Boris ad blitz and Facebook’s role in democracy

2019-07-26
DumbBo

Boris Johnston mumbled into the UK parliament as the UK’s Prime Minister yesterday as his party began a Brexit ad blitz on Facebook. Several hundred ads with slight variations to target different demographics in across different areas of the UK hit the news feed of UK Facebook users.

In the ads, Boris asks voters to share details on their “priorities for the country” ahead of Brexit. As part of the questionnaire, users are required to give their postcode, full name and email, consenting to online ad targeting from the political party. Those watching in the sidelines are certain this whiffs of Johnston preparing for a general election. He’s getting all the data needed first so the Conservatives can lead a campaign of precision, but the ad blitz comes as Facebook is being embroiled in its role in democracy.

If there is an election, it seems Facebook still cannot control the spread of shady campaigning. With Johnston appointing Dominic Cummings who directed the Vote Leave campaign during the EU referendum as his senior adviser, there is concern that we’re headed for some more political online wrongdoing. Vote Leave after all broke election spending rules.

There is also coming elections in Canada and the US, and Facebook mops up 80 percent of political campaign advertising money. Yes, you read that right. Facebook takes around 80 percent of election ad money. And there is little oversight on how political posts are funded and who they target.

Facebook is under intense pressure from regulators around the world. Even one of its co-founders is lobbying to have the beast broken up because he sees it as a threat to democracy. The company was fined $5 billion on Wednesday by the US Federal Trade Commission. Zuckerberg paid the fine from his small change jar. A further $100 million fine was paid to the US Securities Exchange Commission, for privacy violations. Zuck used the money he normally uses as toilet roll to cover that one.

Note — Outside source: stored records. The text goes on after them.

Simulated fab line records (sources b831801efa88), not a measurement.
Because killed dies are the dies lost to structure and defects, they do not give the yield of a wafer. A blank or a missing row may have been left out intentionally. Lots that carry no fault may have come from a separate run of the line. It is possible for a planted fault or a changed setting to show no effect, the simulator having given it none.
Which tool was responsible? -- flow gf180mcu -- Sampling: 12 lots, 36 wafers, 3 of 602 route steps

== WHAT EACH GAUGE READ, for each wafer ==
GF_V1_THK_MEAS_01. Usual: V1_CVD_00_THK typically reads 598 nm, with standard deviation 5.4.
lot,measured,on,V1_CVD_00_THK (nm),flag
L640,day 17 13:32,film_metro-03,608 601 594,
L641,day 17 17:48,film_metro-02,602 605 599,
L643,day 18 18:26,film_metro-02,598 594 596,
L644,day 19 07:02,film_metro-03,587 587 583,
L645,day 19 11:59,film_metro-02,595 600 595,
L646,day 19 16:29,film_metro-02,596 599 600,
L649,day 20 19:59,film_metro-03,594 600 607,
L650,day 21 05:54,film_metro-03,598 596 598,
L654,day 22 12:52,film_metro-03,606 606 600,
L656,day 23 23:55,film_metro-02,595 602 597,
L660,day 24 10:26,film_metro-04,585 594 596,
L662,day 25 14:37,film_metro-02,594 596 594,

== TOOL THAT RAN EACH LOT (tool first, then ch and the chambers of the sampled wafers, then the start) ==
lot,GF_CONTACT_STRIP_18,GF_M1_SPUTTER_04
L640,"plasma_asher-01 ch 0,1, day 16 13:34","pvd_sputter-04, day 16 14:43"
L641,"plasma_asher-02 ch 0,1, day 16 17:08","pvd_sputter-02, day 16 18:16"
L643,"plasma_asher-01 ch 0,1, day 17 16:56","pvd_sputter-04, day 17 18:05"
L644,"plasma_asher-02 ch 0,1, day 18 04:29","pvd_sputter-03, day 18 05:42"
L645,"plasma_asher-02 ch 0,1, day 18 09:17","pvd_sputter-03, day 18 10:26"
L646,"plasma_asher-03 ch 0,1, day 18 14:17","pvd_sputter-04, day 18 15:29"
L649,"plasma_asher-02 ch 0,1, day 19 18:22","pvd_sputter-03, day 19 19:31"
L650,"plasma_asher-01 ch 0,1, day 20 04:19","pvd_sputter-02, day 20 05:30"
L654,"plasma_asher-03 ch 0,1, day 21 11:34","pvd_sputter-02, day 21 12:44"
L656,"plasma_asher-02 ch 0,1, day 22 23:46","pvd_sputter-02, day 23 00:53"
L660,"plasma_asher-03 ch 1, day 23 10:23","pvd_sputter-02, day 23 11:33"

Researchers, say they have submitted hundreds of bugs to Facebook to fix problems in its ad transparency tools. Computer scientists from Mozilla ended up being blocked as they had so many requests. The problem remains. There is little difference between Facebook as a muddy propaganda platform now than in 2016. If we want to stop Brexit and Trump like political earthquakes recurring the second time, we have to loosen Facebook’s role as a political platform.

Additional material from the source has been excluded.